According to the World Nuclear Association, Nucleoelectrica Argentina SA already has intellectual property rights to build a Candu type reactor. There are two in service in the country. Nucleoelectrica will be the designer, engineering lead, builder, and operator of the new 800 MW power station.
CNNC will provide equipment and services and components for Argentine firm to manufacture systems to be used in the reactor. Financial terms for the deal are likely to involve a substantial position for Chinese firms both in terms of covering construction costs and having an equity position.
This is the second Candu export deal for China having inked an agreement for two of them in Romania at its Cernavoda site.
Argentina’s finances have been troubled for years, and in August 2014 the country was forced into default as a result of a complicated series of court suits by the country’s bond holders in the U.S. The country’s troubled financial history will weigh in the balance for the new reactor deals. Whether China is willing to carry all the weight in return for a market opening for its nuclear exports remains to be seen.
South Africa still seeking a way to pay for its nuclear reactor tender
Depending on who’s talking, South Africa either has a $50 billion deal with Rosatom to build 9.6 GWe of nuclear energy powered electricity generation or there is an open procurement for the world’s reactor vendors. Either way, South Africa still has to find a way to pay for it.
In the latest act in a continuing media circus, and political sideshow, the National Treasury in South Africa said Feb 1 that it has no idea where the money will come from. Further, in a three year look ahead, the agency says conditions are not likely to improve.
A treasury agency spokesman issued a statement saying, “the government will not make a financial commitment it cannot afford.”
That didn’t sit well with South African President Jacob Zuma, who is a proponent of the Rosatom deal. While hanging out among the global elite at Davos in Switzerland, Zuma said details on how financing would be achieved would be forthcoming in March as part of the release of the government’s budget.

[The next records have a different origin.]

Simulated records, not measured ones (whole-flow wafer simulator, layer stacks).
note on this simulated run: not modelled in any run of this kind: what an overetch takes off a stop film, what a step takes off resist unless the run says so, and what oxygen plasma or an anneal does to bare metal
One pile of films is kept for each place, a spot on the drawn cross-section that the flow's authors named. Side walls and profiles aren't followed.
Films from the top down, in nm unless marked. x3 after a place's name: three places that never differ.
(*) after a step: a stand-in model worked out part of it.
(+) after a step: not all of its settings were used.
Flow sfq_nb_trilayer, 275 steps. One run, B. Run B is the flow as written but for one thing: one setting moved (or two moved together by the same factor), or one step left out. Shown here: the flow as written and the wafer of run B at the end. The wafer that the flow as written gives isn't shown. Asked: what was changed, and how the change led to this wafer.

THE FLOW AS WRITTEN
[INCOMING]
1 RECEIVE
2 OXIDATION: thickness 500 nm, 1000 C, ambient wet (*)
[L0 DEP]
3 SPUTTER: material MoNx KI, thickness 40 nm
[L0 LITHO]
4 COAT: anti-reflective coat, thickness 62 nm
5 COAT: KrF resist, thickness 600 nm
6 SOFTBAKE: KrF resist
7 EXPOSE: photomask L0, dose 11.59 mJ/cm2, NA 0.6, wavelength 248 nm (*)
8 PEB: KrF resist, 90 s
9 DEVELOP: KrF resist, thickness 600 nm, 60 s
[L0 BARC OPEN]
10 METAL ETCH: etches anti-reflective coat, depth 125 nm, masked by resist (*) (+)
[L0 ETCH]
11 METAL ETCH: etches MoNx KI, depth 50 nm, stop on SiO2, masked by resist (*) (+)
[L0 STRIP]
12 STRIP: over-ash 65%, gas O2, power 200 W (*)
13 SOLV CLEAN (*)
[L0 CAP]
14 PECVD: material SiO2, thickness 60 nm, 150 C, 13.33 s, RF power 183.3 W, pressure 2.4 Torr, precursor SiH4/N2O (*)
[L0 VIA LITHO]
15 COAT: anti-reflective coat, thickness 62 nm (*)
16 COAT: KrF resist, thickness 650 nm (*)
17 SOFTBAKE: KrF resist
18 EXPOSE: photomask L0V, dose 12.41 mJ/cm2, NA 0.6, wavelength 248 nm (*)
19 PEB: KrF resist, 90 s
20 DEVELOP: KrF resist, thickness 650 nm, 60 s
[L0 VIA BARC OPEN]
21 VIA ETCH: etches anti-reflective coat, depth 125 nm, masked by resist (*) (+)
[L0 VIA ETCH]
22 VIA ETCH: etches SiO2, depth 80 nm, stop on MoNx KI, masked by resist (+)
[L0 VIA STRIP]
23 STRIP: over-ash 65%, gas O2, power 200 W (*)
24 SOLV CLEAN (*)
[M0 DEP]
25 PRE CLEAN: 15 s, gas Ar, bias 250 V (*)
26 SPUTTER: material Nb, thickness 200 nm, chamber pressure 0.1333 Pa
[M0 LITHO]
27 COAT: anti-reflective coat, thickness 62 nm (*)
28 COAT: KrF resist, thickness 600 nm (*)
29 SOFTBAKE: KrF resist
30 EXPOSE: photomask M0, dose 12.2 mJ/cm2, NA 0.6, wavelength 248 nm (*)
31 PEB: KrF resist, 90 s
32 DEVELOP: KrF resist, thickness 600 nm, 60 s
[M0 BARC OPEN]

The Treasury Dept. shot back, “The nuclear build is so far not part of those [budget] decisions.”
Meanwhile, good government groups, including a coalition of church and green organizations, demanded to see documents about the proposed nuclear program and how the government plans to pay for it. The Treasury Dept. refused the request saying that since there are no funds available, there are no documents to provide to the public. The Energy didn’t bother with a bureaucratic excuse. It just said no.
In point of fact, the Energy Dept. is worried about the numbers associated with the Russian deal. A build of eight 1200 MW VVERs for $50 billion comes out to about $5,200/Kw. However, in a pricing analysis released last Fall, the agency said global prices for this kind of power are running closer to $6,500/Kw. The threat of massive cost overruns has a lot of people spooked. While some cost savings could be achieved once the first two or three units are completed, they may not be enough to offset the true cost of the plan.
U.S. Department of Energy asks for increased funds to support SMRs
The federal government’s budget request for fiscal year 2016, which begins next October, includes $908 million for nuclear energy programs, with a 15% increase included in that number for licensing and technical support for small modular reactors (SMRs). The actual figure is reported to be $63 million an $8 million increase over funding available in FY2015.
However, DOE has reduced its request for funding advanced reactor concepts by $25 million from $133 million in FY2015 to $108 million in FY2016. On the other hand, it increased its request for fuel cycle R&D by $21 million to $218 million in Fy 2016.
Separately, the U.S. Nuclear Regulatory Commission submitted a downsized budget with a significant reduction in the number of positions for the new reactor division. Layoffs could be possible in FY 2016 from an agency which was twice listed as one of the best placed to work in the federal government.
NRC rejects anti-nuclear petition to shut down BWR type reactors in the US
The U.S. Nuclear Regulatory Commission has rejected a petition by the anti-nuclear group Beyond Nuclear that call for the agency to order the shut down of 22 boiling water type reactors in the U.S. The group claims that the BWR type design, similar to the units damaged by an earthquake and tsunami in Fukushima, Japan, in 2011, are unsafe.
The NRC responded, via a Federal Register Notice on January 23, 2015, that it was implementing “lessons learned” from the events at Fukushima. It said new rules by the NRC will require that certain safety systems be able to operate even if there is no external power at the reactor site.
Backup diesel generators are being installed at 70 sites by US nuclear utilities to comply with the new rules. Other parts of the rules address venting of hydrogen during an emergency.
Had the anti-nuclear group prevailed, one of the largest BWR sites in the country, TVA’s Brown’s Ferry, which has three reactors, would have gone offline with a massive shift to coal and natural gas plants to keep the lights on.
In the end, the NRC said no to Beyond Nuclear because it was already doing its job. Shutting down the reactors would not have served any useful purpose.